Open Greenhouse & Plant Swap, Saturday, Sept. 6, from 9 a.m. to 1 p.m., 602 Ronele Drive, Brandon, FL 33511I
If you’ve never been to Open Greenhouse, it’s a great way to see what’s happening in my Florida-friendly yarden and meet other gardeners. The plant swaps are great fun – you never know who is going to bring what. (They’re not a tit-for-tat swap so you don’t need to bring anything if you don’t have plants you can share.)
UPDATED TO ADD: My sister is here with a load of fresh plumeria cuttings, marked by color this time. And my friend Mike will be here with a nice selection of Indian plants and vegetables that we don’t carry, including tindora, many kinds of beans, moringa, mango, sapodillia, hummingbirds, jashmeen, cherry and more for sale.

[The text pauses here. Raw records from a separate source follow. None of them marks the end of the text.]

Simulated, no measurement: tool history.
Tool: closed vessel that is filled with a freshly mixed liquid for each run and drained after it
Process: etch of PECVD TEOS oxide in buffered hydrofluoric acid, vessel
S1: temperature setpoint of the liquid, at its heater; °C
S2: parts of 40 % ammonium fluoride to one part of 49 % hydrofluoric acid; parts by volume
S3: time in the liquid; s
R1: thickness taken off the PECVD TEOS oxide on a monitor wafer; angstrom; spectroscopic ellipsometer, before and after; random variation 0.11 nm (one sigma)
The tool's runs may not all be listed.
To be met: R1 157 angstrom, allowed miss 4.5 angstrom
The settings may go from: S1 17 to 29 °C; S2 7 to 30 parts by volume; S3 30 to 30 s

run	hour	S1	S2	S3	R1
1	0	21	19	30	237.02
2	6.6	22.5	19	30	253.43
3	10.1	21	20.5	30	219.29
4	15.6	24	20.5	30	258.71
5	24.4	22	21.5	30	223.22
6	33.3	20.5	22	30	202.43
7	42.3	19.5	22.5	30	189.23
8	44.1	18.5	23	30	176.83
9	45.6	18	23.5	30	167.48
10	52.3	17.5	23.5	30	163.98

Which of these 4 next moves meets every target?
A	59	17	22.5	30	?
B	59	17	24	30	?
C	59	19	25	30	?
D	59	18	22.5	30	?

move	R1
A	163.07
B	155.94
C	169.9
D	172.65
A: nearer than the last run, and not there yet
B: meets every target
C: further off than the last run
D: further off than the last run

I’ll take a different tack for this month’s blog to focus on native bees instead of just plants. Even though honey bees get most of the attention when people talk about declining populations, native bees are threatened too. They don’t live in hives that beekeepers ake care for, so it’s up to gardeners to create and maintain the habitat they need. My Facebook friend Laura Zurro wrote an article for Bay Soundings in 2021 that inspired me to rethink how I garden, and my native bee population – particularly bumble bees – has grown exponentially since then. I have so many bumble bees now that I don’t even get excited about them anymore.
Laura wrote another article this month on how to keep native bees happy over the winter. I’m sorry to say I don’t have as many of these plants as I’d like (or as I’ll have this time next year!) but I have lots and lots of native Porterweed and elderberry. It took a couple of years for them to naturalize well, but now they’re popping up in places where I don’t need them. They’re super-easy to transplant and do well in sun or shade, even though the literature says full sun.
And while it’s not on her most recent list, I think one of the reasons my native bee population has been doing so well is firebush. It not only attracts native bees, but the larger plants block so much sun that the ground underneath them is bare – which is exactly what bumble bees and other native bees need to nest. Laura’s Facebook page is Florida Native Bees – I highly recommend that you follow it too.
Some of the other native plants we’ll be giving away this month include:
Native Red Salvia isanother plant on Laura’s that keeps blooming through hot dry summers. It spreads easily by seed and is a favorite of bees and many butterflies.
Scorpiontail is a charming native groundcover with tiny flowers that are perfect for tiny bees and moths, which are often neglected when people are planting pollinator gardens.
Wild coffee is another Florida native that is spectacular in a shalocation.
Simpson stopper seems to be happy in either sun or shade.
Beautyberry is a kind of boring little bush until fall, when it bursts out with beautiful purple fruit. Some people make jelly with them; I usually leave them for the birds and squirrels to gorge on.
Dune sunflower is a native groundcover that laughs at dry heat and keeps on blooming. We have some seeds and lots of cuttings that are easy to root — ask for directions if you’re never done it before. (I bought five plants last spring and they’ve pretty much covered a 10 by 25 spot that gets full sun and isn’t easy to water.)
While we grow lots of natives, I’m not 100% committed to natives if I see wildlife value in Florida-friendly plants that don’t require lots of water and aren’t likely to escape into natural areas and harm ecosystems. At the top of the list this month are my sister’s spectacular plumeria. She’s in Stuart and has been growing them so long that she needs to trim them often – and then brings us the cuttings to share.
We also grow a lot of non-native plants specifically because they attract hummingbirds, which are winter visitors in our region. Lots of the natives are slowing down, but non-natives like salmon Porterweed, candlestick senna, pagoda plant, flowering maple, Crinium lily, Dombeya and purple salvia will bloom all winter long unless temperatures drop below freezing.(Many of the original pieces of these plants came from Steve Backes, who runs the Facebook page Hummingbirds of Florida.)
And, of course, we’ll have lots of neem and Ayurvedic herbs to sell, including some spectacular betel, tulsi, ashwagandha and rooted cuttings of Rangoon creeper.
2 Comments
I may well make a trip to Brandon and try and find your nursery. I raise hundreds of butterflies doing the summer. I live in Bartow… My yard is registered with the natural wildlife federation…. it is an easy trip to West on route 60. Hope to see you soon.
Vila’
We’re about three miles south of Highway 60, off Kings Avenue. Turn left at Einstein’s Bagels, and if you come to the light at Bloomingdale Avenue, you went too far.